Norway is turning UK year by year...
Can you elaborate?
The current government wants to sell off the Flytog (Airport Train). This is a state owned enterprise that even the seriously capitalist Norwegian financial magazine Kapital says is one of the best run companies in the country and should not be privatised. There have been serious suggestions that Statoil should be sold off completely. The electricity system has been privatised even though most of the energy is generated by rain that can hardly be said to be owned by anyone.
Regarding Statoil. The government currently owns about 1/3 of it. The oil income for the state does not come from the profit of the company but the taxes they put on the companies that extract oil (which is about 80%) and the sale of licenses through Petoro. Selling Statoil (and the other ones) have absolutely no comparison to what Thatcher did in the 80s if that is what you are insinuating.

Regarding the power, the majority of the plants are owned by Statkraft, a 100% government owned company and is most definitely not privatized.

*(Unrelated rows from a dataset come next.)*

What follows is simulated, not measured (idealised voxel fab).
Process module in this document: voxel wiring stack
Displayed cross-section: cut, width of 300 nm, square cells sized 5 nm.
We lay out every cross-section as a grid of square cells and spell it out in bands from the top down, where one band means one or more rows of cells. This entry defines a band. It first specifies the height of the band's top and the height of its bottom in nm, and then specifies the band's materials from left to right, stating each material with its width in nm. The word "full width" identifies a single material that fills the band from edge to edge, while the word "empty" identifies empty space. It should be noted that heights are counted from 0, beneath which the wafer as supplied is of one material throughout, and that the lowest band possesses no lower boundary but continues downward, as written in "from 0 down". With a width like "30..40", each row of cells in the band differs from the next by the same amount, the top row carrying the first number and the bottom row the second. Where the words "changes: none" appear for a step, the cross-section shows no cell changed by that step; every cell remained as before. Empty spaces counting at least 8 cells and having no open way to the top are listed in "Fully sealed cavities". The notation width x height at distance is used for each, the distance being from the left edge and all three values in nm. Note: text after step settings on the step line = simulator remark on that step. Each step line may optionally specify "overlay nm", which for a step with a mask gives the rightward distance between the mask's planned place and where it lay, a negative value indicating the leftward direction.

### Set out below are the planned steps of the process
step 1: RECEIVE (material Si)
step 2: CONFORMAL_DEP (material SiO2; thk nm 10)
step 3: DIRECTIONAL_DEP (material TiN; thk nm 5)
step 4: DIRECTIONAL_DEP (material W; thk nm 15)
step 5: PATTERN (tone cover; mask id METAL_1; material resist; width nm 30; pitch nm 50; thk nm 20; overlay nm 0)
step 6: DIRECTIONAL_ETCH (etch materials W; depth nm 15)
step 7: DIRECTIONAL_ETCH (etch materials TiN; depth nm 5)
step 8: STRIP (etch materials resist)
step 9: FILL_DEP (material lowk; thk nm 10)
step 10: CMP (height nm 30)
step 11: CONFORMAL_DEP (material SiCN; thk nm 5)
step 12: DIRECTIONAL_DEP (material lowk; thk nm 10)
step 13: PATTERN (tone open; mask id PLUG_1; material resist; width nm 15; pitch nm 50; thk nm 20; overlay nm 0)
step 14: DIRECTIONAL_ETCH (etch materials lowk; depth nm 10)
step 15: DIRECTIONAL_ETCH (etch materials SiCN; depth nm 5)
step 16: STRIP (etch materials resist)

Flytoget runs well because even though it is owned by the government, they have had a very hands off approach and let them operate without interference. The same can be said of Statoil, the only reason it has done so well is that the government has been mostly hands off. My father was in the top management before retirement and has been very clear on this. Whenever the government tried to interfere it just made problems.

In essence, as a fellow Norwegian i disagree with you on these subjects (and some of what you write is simply not true).

So if companies are well run and profitable in their current state owned but hands off form why not keep them that way?
Why sell off the train if it's earning money? Plenty of government run ventures don't.
Venezuela is also resource rich.
Venezuela is run by inept kleptocrats. Either the ineptitude or the kleptocracy part would be enough to keep a similar scheme from working in Venezuela.